WASHINGTON — Hoping to leave a bruising year in the rearview mirror, President Obama vowed Tuesday to work with Congress when possible but around it when necessary to push ahead with a series of mostly modest steps aimed at helping low- and middle-income families share in the economic recovery.
In his State of the Union address, Obama shook off his earlier recession-era rhetoric to envision an increasingly robust economy. He warned Congress not to impede that progress, and swore he would work to shrink the gap between rich and poor left by the years of job losses and depressed wages.
"I believe this can be a breakthrough year for America. After five years of grit and determined effort, the United States is better positioned for the 21st century than any other nation on Earth," Obama told a joint session of Congress in the annual address.
"For several years now, this town has been consumed by a rancorous argument over the proper size of the federal government. …When that debate prevents us from carrying out even the most basic functions of our democracy — when our differences shut down government or threaten the full faith and credit of the United States — then we are not doing right by the American people."
The speech represented an attempt at a political comeback for the president, whose approval rating was damaged by the disastrous rollout of his signature healthcare law and whose Democratic Party faces the prospect of losing control of the Senate in the November election. Obama mounted his most pointed recent defense of the healthcare law, and issued a challenge to Republican critics to put forward their own plans.
"The American people are not interested in refighting old battles," Obama said to the Republican lawmakers seated before him. "Tell America what you'd do differently."
But the moment was a rare sharp elbow in a speech that included gestures of bipartisan outreach and efforts to distance himself from battles on Capitol Hill. Obama promised to take his own path to boost wages, protect the environment and channel resources to education, starting with an executive order to raise the minimum wage for federal contractors.

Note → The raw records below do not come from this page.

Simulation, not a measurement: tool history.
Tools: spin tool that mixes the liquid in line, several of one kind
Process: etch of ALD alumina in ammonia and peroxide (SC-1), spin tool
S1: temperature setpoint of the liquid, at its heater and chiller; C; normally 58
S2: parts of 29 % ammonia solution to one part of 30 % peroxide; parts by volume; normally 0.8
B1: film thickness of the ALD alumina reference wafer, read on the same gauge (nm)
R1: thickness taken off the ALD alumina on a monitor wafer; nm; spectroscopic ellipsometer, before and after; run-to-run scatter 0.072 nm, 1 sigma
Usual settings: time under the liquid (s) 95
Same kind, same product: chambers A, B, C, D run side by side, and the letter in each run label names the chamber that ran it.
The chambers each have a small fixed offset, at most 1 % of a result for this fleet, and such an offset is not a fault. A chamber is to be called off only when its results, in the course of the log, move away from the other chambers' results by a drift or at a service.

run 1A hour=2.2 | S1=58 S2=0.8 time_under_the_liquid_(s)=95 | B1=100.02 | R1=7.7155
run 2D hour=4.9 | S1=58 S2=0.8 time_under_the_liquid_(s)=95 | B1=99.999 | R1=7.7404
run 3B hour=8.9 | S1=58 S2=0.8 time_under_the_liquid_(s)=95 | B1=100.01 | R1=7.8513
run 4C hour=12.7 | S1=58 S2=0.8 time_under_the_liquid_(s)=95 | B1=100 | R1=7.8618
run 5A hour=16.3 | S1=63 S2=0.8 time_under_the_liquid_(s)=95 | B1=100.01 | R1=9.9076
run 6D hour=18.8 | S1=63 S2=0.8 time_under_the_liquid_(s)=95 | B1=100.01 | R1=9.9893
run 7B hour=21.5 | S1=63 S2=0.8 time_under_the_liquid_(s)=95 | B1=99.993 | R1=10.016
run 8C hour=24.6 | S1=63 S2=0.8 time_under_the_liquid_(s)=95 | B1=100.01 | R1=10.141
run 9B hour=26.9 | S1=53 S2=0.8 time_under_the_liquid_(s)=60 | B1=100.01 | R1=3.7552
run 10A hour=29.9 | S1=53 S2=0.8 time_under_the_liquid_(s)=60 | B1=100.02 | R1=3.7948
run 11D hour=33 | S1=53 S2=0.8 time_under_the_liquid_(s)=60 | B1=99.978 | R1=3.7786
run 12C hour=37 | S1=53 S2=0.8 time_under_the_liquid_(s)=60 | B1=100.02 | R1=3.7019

"America does not stand still, and neither will I," Obama said. "So wherever and whenever I can take steps without legislation to expand opportunity for more American families, that's what I'm going to do."
Republicans countered with their own message on how to address economic disparity. Rep. Cathy McMorris Rodgers of Washington state delivered the official GOP response, which she described as a "more hopeful" vision.
"It's one that champions free markets and trusts people to make their own decisions, not a government that decides for you," she said. "Because our mission, not only as Republicans but as Americans, is to once again ensure that we are not bound by where we come from, but empowered by what we can become. That is the gap Republicans are working to close."
Republicans bristled Tuesday at the president's vows to use his pen to order executive actions and his phone to rally the public to his causes, questioning whether Obama could really find middle ground.
"For all his talk of going around Congress, he wouldn't have to if he'd actually try to work with the people's elected representatives every now and then," Senate Minority Leader Mitch McConnell (R-Ky.) said. "I'm saying, don't talk about using the phone, just use it. And please, be serious when you call."
Obama's minimum-wage announcement was a clear example of his effort to bypass congressional roadblocks — and the limits of how far he can travel on that route. Obama plans to sign an executive order raising wages for workers employed by federal contractors to $10.10 per hour, up from the current minimum of $7.25.
The increase would largely affect service employees — such as cafeteria workers and busboys at Smithsonian museums — bringing a full-time employee from $15,000 a year to $21,000.
The White House offered no information on how many people would be affected. Outside experts and allies put the estimate at several hundred thousand, a mere slice of the approximately 2 million people employed by federal contractors.
Obama urged Congress to increase the federal minimum wage, stressing the benefit to women, who hold a majority of lower-wage jobs and are an important swing vote in this year's congressional elections. Raising women's pay is just one way to "do away with workplace policies that belong in a 'Mad Men' episode," he said.
White House and Democratic strategists believe the issue may find bipartisan backing in an election year. Recent polls show most Americans favor raising the minimum wage — nearly three-quarters said so in a Pew Research poll conducted this month — although Republicans are sharply divided on the issue.
Obama also highlighted other elements of his agenda to address economic inequality, calling on Congress to expand unemployment benefits for the long-term jobless and touting new commitments from chief executives of corporations who'd agreed not discriminate against applicants because of extended stretches out of work.
At times, Obama alluded to ambitious plans of his past.
He mentioned last year's ill-fated effort, born out of the shooting rampage at Sandy Hook Elementary School in late 2012 that left 20 children and six educators dead, to pass new gun-control measures. He vowed to "keep trying, with or without Congress," but laid out no specific plans. And he tread lightly on immigration reform, hoping not to upset the delicate negotiations among Republican lawmakers.